These two provinces just can’t plug in – by Konrad Yakabuski (Globe and Mail – June 26, 2014)

The Globe and Mail is Canada’s national newspaper with the second largest broadsheet circulation in the country. It has enormous influence on Canada’s political and business elite.

Provincial elections have now come and gone in Ontario and Quebec, with majority Liberal governments elected in both. Presumably, that means less political posturing, potentially clearing the way for a new era of electricity co-operation between Canada’s largest provinces.

Don’t hold your breath.

Electricity regulators in Ontario recently asked stakeholders whether the province should import more hydro power from Quebec. Their draft report is due next week. This coincides with a big push by Ontario’s anti-nuclear lobby to scrap the planned multibillion-dollar refurbishment of the Darlington and Bruce power stations in favour of buying “cheaper” electricity from Quebec.

Reorienting electricity policy in Canada, however, is tantamount to turning around an oil tanker. All the forces in the political universe seem to conspire against it, ensuring that past is prologue.

For decades, both provinces have operated in electricity policy silos, with self-sufficiency and economic development trumping consumer interests. Ontario invested heavily to create a world-class nuclear industry and Quebec’s massive hydro dams became surrogates of nationhood.

Overcapacity now plagues both provinces. But each is finding its old habits hard to kick.

Ontario had little choice but to nix the proposed construction of new reactors at Darlington. But Premier Kathleen Wynne’s government intends to proceed with the refurbishment of Crown-owned Darlington’s existing reactors to extend their lives for up to three decades. It also plans to refurbish the Bruce station on Lake Huron, which is majority owned by a unit of the Ontario municipal employees’ pension fund. Employee unions own a minority stake in Bruce.
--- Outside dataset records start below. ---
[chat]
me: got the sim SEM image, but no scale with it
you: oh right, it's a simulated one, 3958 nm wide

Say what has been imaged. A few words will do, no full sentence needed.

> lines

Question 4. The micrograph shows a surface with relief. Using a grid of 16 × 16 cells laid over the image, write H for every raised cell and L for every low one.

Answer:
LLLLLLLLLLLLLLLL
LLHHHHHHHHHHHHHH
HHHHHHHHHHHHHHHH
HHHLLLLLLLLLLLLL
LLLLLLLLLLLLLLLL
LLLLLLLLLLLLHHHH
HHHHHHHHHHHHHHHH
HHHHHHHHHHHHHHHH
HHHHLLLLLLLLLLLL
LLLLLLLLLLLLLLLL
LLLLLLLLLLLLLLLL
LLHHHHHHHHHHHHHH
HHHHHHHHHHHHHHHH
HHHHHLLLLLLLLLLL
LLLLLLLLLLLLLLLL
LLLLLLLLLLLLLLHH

No Ontario government wants to be seen as putting the nail in the coffin of a nuclear power industry that remains a major source of highly skilled jobs. While prospects for the sale of new Canadian reactors here and abroad remain bleak, Ontario remains home to a critical mass of nuclear expertise in business and academia that would quickly leave the province if Darlington and Bruce closed. That’s a hit have-not Ontario is unwilling to risk.

Closing a nuclear plant is also hugely expensive. Ontario is already on the hook for the cost of decommissioning the province’s oldest nuclear plant, the Pickering Generating Station, which is set to close in 2020. Adding Darlington and Bruce would mean billions in additional costs that would be borne by Ontario taxpayers or consumers, without any new power to show for it.